Local Politics

Thousands cast early ballots

Posted October 16, 2008 1:28 p.m. EDT
Updated October 17, 2008 12:07 p.m. EDT

— Hundreds of people lined up Thursday morning to cast their ballots as early voting opened statewide, and voters kept streaming through polling places across the region all day.

More than 1,700 people voted at Cary Town Center by Thursday evening, and some waited in line for more than a half-hour to exercise their right to vote.

"I'm just excited about this election. I think we got some important issues, and I want to go ahead and get my vote in there," voter Jamie Powell said.

Four other early voting sites in Wake County also attracted crowds Thursday.

"Some of them I've talked to, there were up to 400 people in line when they opened at 10 o'clock," said Cherie Poucher, director of the Wake County elections office.

About 700 people had voted by noon at the elections office, and Poucher said 7,600 people had cast their ballots across the county by the end of the day.

"We had record-breaking turnout this year,” elections official Nicole Shumaker said.

People who aren't registered to vote can register and cast a ballot at any site in the one-stop process. Another 10 early voting sites will open across the county on Oct. 23.

Voters Derek Crump and Thomas Austin said they wanted to vote early to avoid long lines expected at the polls on Election Day.

"It's going to be a huge election and (will create) a big turnout," Crump said. "I wish they would (allow early voting) even earlier."

"I assume on (Nov. 4) the lines are going to be a lot longer," Austin said.

More than 6.1 million people are registered to vote in North Carolina, including 2.8 million Democrats, 2 million Republicans and 1.3 million independents.

Voter Chester Borden said he had heard the candidates debate the issues for weeks and didn't need to wait until Nov. 4 to cast his ballot.

"(I want) to avoid the rush while everything is fresh in my mind," Borden said.

Ernest Whonder waited 35 minutes to cast his vote.

“This is an unusual year,” he said.

Marvin McClain voted in downtown Raleigh, where the lines were not as long.

“Whatever happens, whoever becomes president, I know, I had something to do with it,” he said.

Poucher said about 100,000 people voted early in Wake County in 2004, and officials hope that number will more than double this year.

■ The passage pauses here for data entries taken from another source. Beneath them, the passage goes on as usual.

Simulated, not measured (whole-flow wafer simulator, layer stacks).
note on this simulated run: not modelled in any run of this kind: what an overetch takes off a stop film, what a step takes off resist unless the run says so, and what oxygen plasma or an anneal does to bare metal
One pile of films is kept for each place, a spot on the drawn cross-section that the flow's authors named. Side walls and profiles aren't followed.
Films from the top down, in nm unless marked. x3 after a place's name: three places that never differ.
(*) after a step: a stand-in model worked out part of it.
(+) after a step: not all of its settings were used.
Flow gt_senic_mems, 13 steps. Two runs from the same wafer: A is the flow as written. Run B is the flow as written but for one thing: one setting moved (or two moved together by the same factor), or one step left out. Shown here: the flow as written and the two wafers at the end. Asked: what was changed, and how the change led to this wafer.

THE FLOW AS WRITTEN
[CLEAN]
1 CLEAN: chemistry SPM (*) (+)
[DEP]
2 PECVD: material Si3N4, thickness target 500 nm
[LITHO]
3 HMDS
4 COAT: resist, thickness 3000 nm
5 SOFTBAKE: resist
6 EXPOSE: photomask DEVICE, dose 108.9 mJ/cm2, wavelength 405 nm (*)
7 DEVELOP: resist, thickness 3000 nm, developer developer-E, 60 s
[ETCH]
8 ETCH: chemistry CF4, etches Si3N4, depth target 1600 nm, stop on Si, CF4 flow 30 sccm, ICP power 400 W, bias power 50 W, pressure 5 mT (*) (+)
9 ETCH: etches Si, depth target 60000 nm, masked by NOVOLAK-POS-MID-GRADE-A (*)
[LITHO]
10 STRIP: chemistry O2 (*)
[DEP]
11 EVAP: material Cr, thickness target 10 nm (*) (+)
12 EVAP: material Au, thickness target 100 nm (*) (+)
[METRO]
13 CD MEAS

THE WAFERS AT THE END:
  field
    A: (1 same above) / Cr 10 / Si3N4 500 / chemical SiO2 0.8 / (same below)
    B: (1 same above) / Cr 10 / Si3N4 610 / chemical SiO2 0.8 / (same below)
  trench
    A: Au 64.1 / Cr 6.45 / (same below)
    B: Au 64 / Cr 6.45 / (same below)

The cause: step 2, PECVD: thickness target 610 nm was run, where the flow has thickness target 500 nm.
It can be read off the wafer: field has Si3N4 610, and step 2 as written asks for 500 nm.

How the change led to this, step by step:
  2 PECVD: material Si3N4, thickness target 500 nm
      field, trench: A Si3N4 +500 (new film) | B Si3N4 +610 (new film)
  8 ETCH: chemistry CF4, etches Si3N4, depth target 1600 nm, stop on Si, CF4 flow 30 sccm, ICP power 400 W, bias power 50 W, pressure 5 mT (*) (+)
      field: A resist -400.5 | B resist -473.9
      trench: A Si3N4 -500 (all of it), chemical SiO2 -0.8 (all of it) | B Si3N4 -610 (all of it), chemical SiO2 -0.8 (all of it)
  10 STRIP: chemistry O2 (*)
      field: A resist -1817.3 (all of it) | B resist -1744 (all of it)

The only problems reported Thursday were at Cary Town Center and Triangle Town Center, where mall managers stopped people from handing out pamphlets on candidates, Poucher said. Managers said they don't want shoppers to be bothered by the electioneering.

A ballot box at Triangle Town Center also jammed Thursday, which slowed the process as officials switched to a back-up system.

In Durham, hundreds of North Carolina Central University students rallied at the campus brickyard Thursday morning before marching to an early voting site at the old Holy Cross Church on South Alston Avenue.

In Cumberland County, long lines weren't the only problems for voters, as some had trouble finding a parking spot near the polls.

A tiny lot outside the Board of Elections office wasn't nearly large enough to accommodate the number of people who wanted to cast ballots.

"There's parking around downtown. They just may have to walk to get here," county elections director Terri Robertson said. "We've done all we could do by blocking off our lot."

Construction at the county courthouse means parking across the street from the office also is limited.

"I'm done with it, and I'm glad and I can go home," said voter Sharon Lopez, who said she was lucky to find a nearby parking space.

"I waited and waited," voter Lewis McKoy said. "I was lucky to get in."

Early voting will continue through Nov. 1.